Romantic poetry is a beautiful form of writing that has an easiness and smoothness that other forms of literature lack. The specific definition of romantic poetry goes as follows: "a literary, artistic, and philosophical movement originating in the 18th century. . . an exaltation of the primitive and the common man, an appreciation of external nature, an interest in the remote, a predilection for melancholy, and the use in poetry of older verse forms". Romanticism takes a look at nature, beauty, and what can be. This poem by Henry Wadsworth Longfellow directly reflects romantic poetry in a striking way.

A Psalm of Life

Tell me not in mournful numbers,
Life is but an empty dream!
For the soul is dead that slumbers,
And things are not what they seem.

Life is real! Life is earnest!
And the grave is not its goal;
Dust thou are, to dust thou returnest,
Was not spoken of the soul.

Not enjoyment, and not sorrow,
Is our destined end or way;
But to act, that each tomorrow
Find us farther than today.

Art is long, and Time is fleeting,
And our hearts, though stout and brave,
Still, like muffled drums, are beating
Funeral marches to the grave.

In the world's broad field of battle,
In the bivouac of Life,
Be not like dumb, driven cattle!
Be a hero in the strife!

Trust no Future, howe'er pleasant!
Let the dead Past bury its dead!
Act, - act in the living Present!
Heart within, and God o'erhead!

Lives of great men all remind us
We can make our lives sublime,
And, departing, leave behind us
Footprints on the sand of time;

Footprints, that perhaps another,
Sailing o'er life's solenm main,
A forlorn and shipwrecked brother,
Seeing, shall take heart again.

Let us then be up and doing,
With a heart for any fate;
Still achieving, still pursuing,
Learn to labor and to wait.

This poem talks about making the best out of everything, making the best out of our lives. There is no reason to live just to die, but to create a colorful story book. Through this poem, Longfellow also brings in the idea of the sublime.

The sublime is. . .
"1. Characterized by nobility; majestic.

2. Of high spiritual, moral, or intellectual worth.
3. Inspiring awe; impressive.
4. An ultimate example"

The sublime is greatness that cannot be compared, beyond limitations. Longfellow discusses, "Lives of great men all remind us we can make our lives sublime". He points out that we can make our lives majestic and powerful; we can add incredible meaning. All of these principle ideas relate wonderfully with the idea of miracles. To make the most of ourselves, to grow and to view the happenings of our lives as miracles, to become in touch with the beauties around us and in nature are all central ideas to romanticism. I personally feel the sublime cannot be described without the word miracle tacked on, they both go hand in hand. Romantic poetry finds a way of communicating the powers of miracles through poetry in metaphorical ways.

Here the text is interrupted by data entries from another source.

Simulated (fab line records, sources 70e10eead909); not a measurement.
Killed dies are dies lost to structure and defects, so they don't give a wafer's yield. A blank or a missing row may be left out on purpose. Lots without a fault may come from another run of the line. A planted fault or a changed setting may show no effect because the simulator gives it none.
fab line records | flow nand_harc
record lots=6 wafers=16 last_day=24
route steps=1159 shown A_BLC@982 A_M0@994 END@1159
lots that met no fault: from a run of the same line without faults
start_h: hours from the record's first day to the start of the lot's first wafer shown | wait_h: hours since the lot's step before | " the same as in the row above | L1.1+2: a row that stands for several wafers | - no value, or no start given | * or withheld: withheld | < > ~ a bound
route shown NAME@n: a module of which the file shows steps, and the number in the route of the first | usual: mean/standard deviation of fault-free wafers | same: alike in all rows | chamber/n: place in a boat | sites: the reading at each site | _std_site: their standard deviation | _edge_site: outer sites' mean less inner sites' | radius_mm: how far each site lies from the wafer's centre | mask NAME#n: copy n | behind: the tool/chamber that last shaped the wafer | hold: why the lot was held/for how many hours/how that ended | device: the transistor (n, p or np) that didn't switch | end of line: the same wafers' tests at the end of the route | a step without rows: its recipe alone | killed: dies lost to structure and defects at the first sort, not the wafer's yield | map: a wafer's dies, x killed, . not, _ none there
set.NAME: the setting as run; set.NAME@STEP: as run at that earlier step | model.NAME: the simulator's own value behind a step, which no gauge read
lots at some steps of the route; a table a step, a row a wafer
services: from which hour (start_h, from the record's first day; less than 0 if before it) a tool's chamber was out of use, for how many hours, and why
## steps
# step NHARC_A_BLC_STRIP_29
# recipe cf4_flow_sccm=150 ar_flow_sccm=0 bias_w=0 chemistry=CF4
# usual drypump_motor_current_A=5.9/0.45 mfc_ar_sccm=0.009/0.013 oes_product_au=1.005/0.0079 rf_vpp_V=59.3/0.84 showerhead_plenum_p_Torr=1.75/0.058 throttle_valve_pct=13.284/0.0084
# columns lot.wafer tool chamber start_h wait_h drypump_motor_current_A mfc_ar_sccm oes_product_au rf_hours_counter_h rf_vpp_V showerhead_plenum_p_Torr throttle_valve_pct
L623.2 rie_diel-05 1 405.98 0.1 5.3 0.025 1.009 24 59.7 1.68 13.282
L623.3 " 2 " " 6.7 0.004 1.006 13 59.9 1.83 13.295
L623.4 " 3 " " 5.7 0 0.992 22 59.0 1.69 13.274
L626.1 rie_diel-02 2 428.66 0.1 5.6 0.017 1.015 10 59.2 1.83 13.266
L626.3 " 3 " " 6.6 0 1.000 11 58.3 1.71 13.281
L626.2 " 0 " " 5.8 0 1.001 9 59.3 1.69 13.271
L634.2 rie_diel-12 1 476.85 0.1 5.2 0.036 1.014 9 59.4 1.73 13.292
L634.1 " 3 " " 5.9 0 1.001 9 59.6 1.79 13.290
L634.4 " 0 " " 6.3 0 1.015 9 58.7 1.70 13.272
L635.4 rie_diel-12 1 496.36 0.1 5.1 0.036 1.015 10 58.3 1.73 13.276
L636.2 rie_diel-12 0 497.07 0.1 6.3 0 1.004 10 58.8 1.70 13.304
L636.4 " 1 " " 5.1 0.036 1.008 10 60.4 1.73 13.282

Transcendentalism is a branch of romanticism and the transcendentalists are people that attempt to transcend the modern barriers and walls created. They sought an ideal spiritual and emotional state. I would say that transcendentalists had realistic romantic ideas. Famous transcendentalists include Henry David Thoreau and Ralph Waldo Emerson; both had great ideas about life and modern society. A quote from Thoreau states that, "Men talk about Bible miracles because there is no miracle in their lives. Cease to gnaw that crust. There is ripe fruit over your head". Through this line, Thoreau completely understands the importance of miracles. They are not out of reach, as many people seem to believe, but if we take the time to look, they are right "over your head". Although miracles are not a focus of transcendentalists, the knowledge and importance is still relevant in their ideas and works. In order to transcend the accommodations of society and to not conform, a person must be happy and comfortable within themselves; they must find what their heart truly desires and lose the boundaries of common life. Part of this confidence includes noticing the good aspects of life and recognizing the miracles. Chris McCandless may not have called himself a transcendentalist, but he spent his life leaving society to fulfill his dreams and desires. Below is a video clip slightly describing Chris McCandless' adventure.

Chris McCandless was no ordinary man. He spent his life doing all that he could to be as happy as he could. He abandoned regular life and created his own map. Although he passed away in a rather sad death, his parting note wrote, "I have had a happy life and thank the Lord. Goodbye and may God bless all!" Chris was successful at living a life he loved, and he had the opportunity to do so. Chris viewed every moment of his life as a miracle, even his slow death. No matter what others may think of him or the situation he created, Chris was happy and loved his life, and that is all that really matters. His life was a miracle, maybe only to himself.

The Narrative of the Life of Frederick Douglass

This story of an American slave who over rides the slave system is a true reflection of the power of miracles. The slaves during the 1800's expericanced extreme hardships and harsh punishments; they were treated like animals. For many of these slaves, to over come the chains of slavery, they had to find a certain personal strength that most people will never find.

The Great Gatsby

Fitzgerald writes this book in a way that lends itself to a tragic ending, but there is a true light of miracles shining through the plot. Gatsby, the main character symbolizes the power to overcome the road blocks of our lives, and even though he dies alone with no one, the narrator sums up his life with this; "Gatsby believed in the green light, the orgastic future that year by year receded before us. It eluded us then, but that's no matter - tomorrow we will run faster, stretch out our arms farther...And one fine morning -" (Fitzgerald 189). Although Gatsby dies a tragic death of murder, he is rejected by his true love, and is left with few actual friends, "Gatsby believed in the green light", he had a hope and he lived to find what his heart truly desired. His life is a sign that there are miracles, and through his example, he made a way for people to "run faster, strecth out our arms farther". Although to the common eye, his life is seen as tragic and unhappy, he becomes an example of hope.